Bill O'Brien gives brutally honest assessment about his job performance with Patriots this season
BOSTON -- Last year, the Patriots went to work with a tremendously underqualified offensive coordinator. It went poorly.
This year, the Patriots went to work with an overqualified offensive coordinator. The results, though, have been just as bad ... if not worse.
Surely, when the Patriots hired Bill O'Brien to replace the miscast Matt Patricia, the hope was for the Patriots to at least gain their footing in the top half of the league in offense. The personnel deficiencies at wide receiver and on the offensive line were known, but with a seemingly intelligent, young quarterback being guided by an extremely experienced offensive coach, reasonable expectations saw the Patriots' offense looking like a competent NFL operation this year.
Yet through 11 weeks, the Patriots rank 31st in points per game (14.1), 26th in yards per game (294.5), 26th in third-down offense (34.1 percent) and dead last in average time of possession (27:18).
With seemingly everything up in the air in Foxboro -- including the starting quarterback and the long-term status of the head coach -- O'Brien was asked on Monday if he hopes to get back into the head coaching world one day. His answer was brutally honest.
"You know what, Andrew? I don't know. I really just -- it's not a cliche to say -- I really try to do the best job I can. I have to do a much better job in the job that I have right now," O'Brien said.
O'Brien was the de facto offensive coordinator in New England in 2009 and 2010 before officially getting the title in 2011. He left to become head coach at Penn State for two years before heading back to the NFL to be the heasd coach of the Houston Texans from 2014-20. He stayed in coaching as the offensive coordinator/quarterbacks coach at Alabama for two seasons before returning to New England this year. Outside of that, he has two years of experience as Duke's offensive coordinator and two years of experience as Georgia Tech's offensive coordinator, plus lower-level assistant roles early in his coaching career at Brown and Georgia Tech.

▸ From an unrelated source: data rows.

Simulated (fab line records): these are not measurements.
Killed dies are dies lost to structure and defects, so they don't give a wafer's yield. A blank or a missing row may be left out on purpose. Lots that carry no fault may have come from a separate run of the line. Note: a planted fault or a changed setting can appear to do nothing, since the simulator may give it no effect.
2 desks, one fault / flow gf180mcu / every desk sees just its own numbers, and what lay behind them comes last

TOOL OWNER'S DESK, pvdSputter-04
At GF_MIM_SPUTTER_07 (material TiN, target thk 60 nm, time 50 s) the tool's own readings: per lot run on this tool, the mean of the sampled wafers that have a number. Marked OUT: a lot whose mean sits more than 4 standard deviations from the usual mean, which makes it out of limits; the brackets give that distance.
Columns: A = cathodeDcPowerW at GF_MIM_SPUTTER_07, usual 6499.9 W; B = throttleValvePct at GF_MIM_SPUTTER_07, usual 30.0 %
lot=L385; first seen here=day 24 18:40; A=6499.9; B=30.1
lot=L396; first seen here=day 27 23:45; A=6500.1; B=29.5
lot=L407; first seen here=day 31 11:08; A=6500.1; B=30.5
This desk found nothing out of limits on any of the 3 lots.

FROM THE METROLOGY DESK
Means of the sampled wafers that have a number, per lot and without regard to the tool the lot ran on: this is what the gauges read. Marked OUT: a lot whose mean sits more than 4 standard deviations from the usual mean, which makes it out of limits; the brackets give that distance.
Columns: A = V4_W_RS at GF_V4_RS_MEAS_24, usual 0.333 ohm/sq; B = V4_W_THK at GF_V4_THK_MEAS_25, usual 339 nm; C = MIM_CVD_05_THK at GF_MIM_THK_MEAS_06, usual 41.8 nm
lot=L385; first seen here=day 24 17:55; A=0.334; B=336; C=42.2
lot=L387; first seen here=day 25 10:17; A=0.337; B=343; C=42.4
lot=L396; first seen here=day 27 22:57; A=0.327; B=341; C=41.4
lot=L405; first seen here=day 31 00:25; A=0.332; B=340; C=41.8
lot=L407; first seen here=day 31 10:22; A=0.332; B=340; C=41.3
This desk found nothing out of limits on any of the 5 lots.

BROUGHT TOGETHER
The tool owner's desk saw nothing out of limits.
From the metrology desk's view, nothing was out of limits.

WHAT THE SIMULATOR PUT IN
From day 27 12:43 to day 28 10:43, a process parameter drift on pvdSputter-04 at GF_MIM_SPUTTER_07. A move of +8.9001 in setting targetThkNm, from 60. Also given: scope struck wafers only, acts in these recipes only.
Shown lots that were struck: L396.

"I've been doing this for 31 years. I've served every single role on a coaching staff in an organization that you can pretty much serve. And so I think right now for me, it's got to be -- I gotta do a better job of what's going on here right now to try to have a more productive offense," O'Brien said. "So, you know, that's what it is. It's not a cliche; that's the truth. That's just the way it is. And so, I have to do better at this job. That's the big thing for me personally."
Perhaps the biggest question facing him in that job right now is which quarterback will be his starter this week. While Mac Jones has started all 10 of the Patriots' games this year, he's been pulled out of 30 percent of those starts. Bailey Zappe has not been much better, third-stringer Will Grier hasn't played in an NFL game since 2019, and undrafted rookie Malik Cunningham probably isn't ready to lead an NFL offense for a full 60 minutes.
While O'Brien is in charge of the offense, he said the decision on the starting quarterback ultimately isn't his to make.
"I think assistant coaches make recommendations and head coaches make decisions," O'Brien said when fielding a question about Cunningham. "And so that'll be up to Bill [Belichick]."
Later in his talk with reporters, O'Brien was asked if he had made his recommendation to Belichick. O'Brien opted to keep any such conversations private, while also revealing that owner Robert Kraft could be a part of those discussions.
"I think that anything that's spoken about within the organization and football -- this is just me -- stays within the organization, within the staff. I definitely appreciate the question and I know why you would ask the question. But I think that anything that's spoken about between myself, the quarterbacks, Bill Belichick, Robert Kraft, whatever, stays in the in the organization," O'Brien said. "I have a strong belief in that."
While the questions naturally focused largely on the quarterback, O'Brien placed Jones' performance in the context of the entire offense.
"The quarterback and the head coach in this business, they get a lot of glory when you win, and then they get a lot of grief when you don't win. That's understandable. Those are the guys at the top there," he said. "But at the end of the day, there's a lot of other people involved. I really believe this. Whether it's the offensive line, the running backs, the wide receivers, the tight ends, everybody can do a little bit better. And we've got a lot of good guys in that room and they're working really hard. I've been on teams -- not many -- but I've been on teams in the past that are in this position and really had a hard time dealing with it. This team does not. This team comes back to work, they believe in each other, there's a work ethic here. We just all have to do a better job. I don't think it comes down to one position. If you really dissected every single play, you're trying to get 11 guys to do the right thing on every single play. That's hard to do. Right now, we're not able to -- we don't have that consistent enough. And so we've got to do that. And then once we do that, I think everybody will be playing better and I think we'll be better coaches."